Jailed: Telford truck boss helped to falsify drivers' mileages
A well-known Telford business boss has been jailed for eight months after being told he put the lives of his drivers and other road users at risk by forcing them to work long hours.
Stephen Holding won multi-million pound contracts with Severn Trent Water and a firm which supplied VIP boxes for glitzy sporting events like the British Grand Prix at Silverstone and the Isle of Man TT race.
The self made father-of-two built his two companies from nothing to employing nearly 200 members of staff at their height, and became well known in Telford for his charity work.
But behind closed doors he "aided and abetted" his drivers to falsify records of their hours of work and rest periods, Shrewsbury Crown Court was told.
A seven-month investigation into his two firms – SP Holding Tractor Hire and SP Holding Services Ltd – from January to July 2012 found nearly 150 breaches of the law.
In one example read out in court a timesheet revealed a driver was at work and out on the road from 4.30am to 8.30pm in a single day.
But his tachograph – a digital card in each lorry which tracks the amount of time drivers are out – had been altered to show he only worked from 6am to 7.40pm, the court was told.
Mr Timothy Harrington, prosecuting, said tacograph cards would be removed from vehicles altogether, creating an impression they were not out on the road when in fact drivers were out working.
He said drivers would also use cards belonging to other workers to create the impression there had been a change-over.
"Stephen Holding convinced these drivers to break the law by working unlawful hours," the prosecutor told the court.
"He created an atmosphere where drivers would be made to work unlawful hours. The inference was made that they would lose their jobs if they did not comply.
"Drivers had to work really long hours and forge records, or they would simply be replaced by others who would."
The court heard police and traffic investigators moved in to seize documents and start investigations after a former employee raised concerns about its business practices in the middle of 2012.

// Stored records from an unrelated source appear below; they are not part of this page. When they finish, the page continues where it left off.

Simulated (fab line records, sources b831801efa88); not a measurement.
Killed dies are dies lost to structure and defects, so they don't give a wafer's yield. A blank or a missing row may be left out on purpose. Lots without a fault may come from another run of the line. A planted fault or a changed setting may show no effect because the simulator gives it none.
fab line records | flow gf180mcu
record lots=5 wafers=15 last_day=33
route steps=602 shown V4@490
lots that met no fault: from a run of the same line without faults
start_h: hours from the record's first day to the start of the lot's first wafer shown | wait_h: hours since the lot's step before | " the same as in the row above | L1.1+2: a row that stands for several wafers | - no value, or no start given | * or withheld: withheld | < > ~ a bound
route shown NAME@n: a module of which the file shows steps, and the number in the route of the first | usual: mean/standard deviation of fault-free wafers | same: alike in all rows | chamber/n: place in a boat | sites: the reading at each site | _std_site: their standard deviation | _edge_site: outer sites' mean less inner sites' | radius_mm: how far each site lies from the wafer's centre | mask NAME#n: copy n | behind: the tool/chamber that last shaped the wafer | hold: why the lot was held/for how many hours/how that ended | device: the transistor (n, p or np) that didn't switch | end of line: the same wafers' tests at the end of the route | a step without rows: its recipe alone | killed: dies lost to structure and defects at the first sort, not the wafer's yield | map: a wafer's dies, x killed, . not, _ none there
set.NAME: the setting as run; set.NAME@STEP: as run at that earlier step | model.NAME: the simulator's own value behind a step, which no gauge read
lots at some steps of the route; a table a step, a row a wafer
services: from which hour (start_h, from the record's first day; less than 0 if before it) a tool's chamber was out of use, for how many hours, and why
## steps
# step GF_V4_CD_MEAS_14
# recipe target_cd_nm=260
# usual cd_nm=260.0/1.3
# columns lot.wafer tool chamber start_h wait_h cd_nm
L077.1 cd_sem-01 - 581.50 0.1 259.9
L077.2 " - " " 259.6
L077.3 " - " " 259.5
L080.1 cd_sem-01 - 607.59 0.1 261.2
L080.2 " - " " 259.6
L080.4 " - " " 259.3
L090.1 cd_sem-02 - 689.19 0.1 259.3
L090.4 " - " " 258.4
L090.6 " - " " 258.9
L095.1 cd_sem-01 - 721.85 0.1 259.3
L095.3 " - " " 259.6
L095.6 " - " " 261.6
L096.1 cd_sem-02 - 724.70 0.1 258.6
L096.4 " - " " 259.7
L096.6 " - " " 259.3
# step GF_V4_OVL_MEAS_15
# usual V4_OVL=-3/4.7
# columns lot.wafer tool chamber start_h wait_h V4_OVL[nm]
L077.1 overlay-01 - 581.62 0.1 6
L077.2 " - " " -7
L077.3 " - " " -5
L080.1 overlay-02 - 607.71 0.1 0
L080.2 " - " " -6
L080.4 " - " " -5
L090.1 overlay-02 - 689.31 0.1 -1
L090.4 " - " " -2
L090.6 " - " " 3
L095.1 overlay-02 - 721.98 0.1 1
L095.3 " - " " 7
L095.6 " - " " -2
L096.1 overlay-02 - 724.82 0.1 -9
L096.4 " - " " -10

Ten of the company's drivers have admitted falsifying records at Telford Magistrates Court since the investigation.
"Their mitigation, in effect, was that they were being told to do this at risk of losing their jobs," Mr Harrington said.
"The benefit of doing what he did was that he did not need to employ as many drivers to fulfil the contracts.
"Had he employed more drivers he would have had to buy more vehicles, and it would have cost his company more."
Holding, 48, of Moreton Coppice in Telford, had pleaded guilty to a raft of offences at a previous court hearing and appeared at court yesterday to be sentenced.
As the owner and director of SP Holding Services Ltd Holding, a former Company of the Year award winner at the Shropshire Business Awards, had also tendered guilty pleas on behalf of the company on two charges relating to the false drivers' records.
Judge Peter Barrie agreed to delay passing sentence on the company until the results of a proceeds of crime hearing later in the year.
Mr Nicholas Walker, for Holding, said new systems had been put in place at the two firms, including bringing in an independent monitoring company, to ensure the same thing did not happen again.
He said the company still had 38 employees and claimed the business would "likely fail" if Holding was sent to prison.
Mr Walker told the court: "He was not formally educated, through hard work he built his business from almost nothing to employing 180 employees at its height.
"The business expanded too fast and Stephen Holding himself was ill-equipped to deal with that.
"A desire to not let down the businesses he had contracts with was the motivator here.
"Greed and money are not at the heart of this offending.
"He had a modest upbringing and is not able to read and write at all well.
"The desire to prove himself, and to carry on proving himself, led to his inability to say no.
"He should have employed more people. But this is not a flashy individual."
Sentencing Holding, Judge Peter Barrie said he had no option but to impose a custodial sentence.
"This was a serious and systematic breach of tacograph regulations over the seven-month period that was examined for the purpose of this case," the judge said.
"Your company was being run in complete defiance of tacograph regulations that exist for the purpose of protecting the safety of road users - including your own drivers - and the obvious dangers that come from being over tired."
Holding's ex-wife Tracey Smith, 48, of Wellington Road, Horsehay, Telford, also pleaded guilty to offences as the company secretary in charge of paying drivers.
But Judge Barrie accepted she had played a lesser role.
He told her she "must have known" about the breaches of tacograph regulations but accepted her ex-husband was the driving force.
She was spared jail – and sentenced instead to a 12-month community order to include 100 hours of unpaid work.